For the first time in 23 years, none of America’s four largest automakers will air national Super Bowl ads – but foreign-owned companies like Kia and Volkswagen are picking up their slack. The “challenging U.S. automotive market” is a leading reason why.
Slowing consumer demand and high interest rates are pressuring Ford, Toyota, GM and Chrysler parent company Stellantis into cutting back on their ad spend. Car commercials are a Super Bowl mainstay – Stellantis alone has only missed two in the past 15 years – but this year’s game will be the first since 2001 where none of the Big Four are coughing up the estimated $7 million fee for a 30-second spot, according to AdAge’s archive.

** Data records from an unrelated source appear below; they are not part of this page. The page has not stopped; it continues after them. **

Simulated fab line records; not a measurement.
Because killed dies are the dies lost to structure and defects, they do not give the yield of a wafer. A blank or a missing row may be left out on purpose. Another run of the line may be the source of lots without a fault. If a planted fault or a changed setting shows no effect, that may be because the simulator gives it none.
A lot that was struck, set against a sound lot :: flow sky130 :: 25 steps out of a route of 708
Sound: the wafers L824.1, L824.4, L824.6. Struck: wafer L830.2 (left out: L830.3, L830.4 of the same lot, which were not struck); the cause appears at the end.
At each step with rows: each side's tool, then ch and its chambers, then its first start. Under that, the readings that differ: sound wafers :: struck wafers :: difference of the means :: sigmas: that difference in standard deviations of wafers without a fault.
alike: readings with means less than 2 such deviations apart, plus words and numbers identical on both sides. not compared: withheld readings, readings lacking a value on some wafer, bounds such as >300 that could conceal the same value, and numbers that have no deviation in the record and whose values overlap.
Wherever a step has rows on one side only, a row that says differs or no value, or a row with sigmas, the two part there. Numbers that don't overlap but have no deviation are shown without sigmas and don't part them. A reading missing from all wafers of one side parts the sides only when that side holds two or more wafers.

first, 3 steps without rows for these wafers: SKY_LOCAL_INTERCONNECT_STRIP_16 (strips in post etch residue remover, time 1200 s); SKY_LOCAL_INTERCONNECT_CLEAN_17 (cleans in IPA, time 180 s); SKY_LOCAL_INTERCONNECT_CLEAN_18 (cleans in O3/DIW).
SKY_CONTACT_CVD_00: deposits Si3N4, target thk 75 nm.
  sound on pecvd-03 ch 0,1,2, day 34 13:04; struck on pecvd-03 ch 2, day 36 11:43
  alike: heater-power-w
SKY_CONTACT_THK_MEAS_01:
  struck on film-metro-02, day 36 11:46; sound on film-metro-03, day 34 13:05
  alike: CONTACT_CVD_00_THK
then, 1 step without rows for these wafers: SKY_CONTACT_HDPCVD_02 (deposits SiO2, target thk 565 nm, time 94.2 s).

“With a continued focus on preserving business fundamentals to mitigate the impact of a challenging U.S. automotive market …we will not be participating in the Big Game this year,” wrote a Stellantis spokesperson in a statement to Fortune. Toyota told Fortune that in lieu of an ad, it will “activate on the ground” with an “exciting, multi-faceted activation experience” both leading up to and during the game, noting that it is currently the NFL’s official automotive sponsor. GM, for its part, confirmed that none of its brands would advertise during the Super Bowl and said it continually updates its media strategies “to make sure they align with our business priorities.” Ford could not be immediately reached for comment.
The EV winter?
The auto industry could be facing a long hangover after a brutal 2023. Racing to catch up to runaway industry leader Tesla, legacy manufacturers had collectively poured roughly $100 billion into mass-market EV production as of November, according to Bloomberg – but sales lagged behind projections, customers complained about reliability issues and most models are still too expensive for the average consumer, even with the help of tax credits. In the recent brutal January winter storm and “bomb cyclone,” Teslas failed to charge for unlucky Chicago consumers in subzero temperatures, likely because they didn’t read the fine print about how to “precondition” their batteries.
None of the companies Fortune reached out to explicitly cited the tough 2023 EV market as the reason for their Super Bowl advertising pullback, but just look at their earnings—the EV scramble has weighed heavily on their balance sheets in the past year. Ford alone estimated in June that its EV division would cost it $4.5 billion in 2023. GM walked back its EV production target in October, citing a slowing market.
Even Tesla, the far-and-away industry leader, was hit by 2023’s rough and tumble EV climate. CEO Elon Musk’s EV giant reported its first quarterly loss since 2020 last fall, and an executive recently admitted the company was in a “moderate low-growth period” after a yearslong bull run. This year hasn’t been any better: Tesla lost over $94 billion in market valuation in the first two weeks of 2024—its worst start to a year in its history as a public company—as it digests bad news ranging from Hertz backing out a supply deal to another price cut in China to expensive labor costs.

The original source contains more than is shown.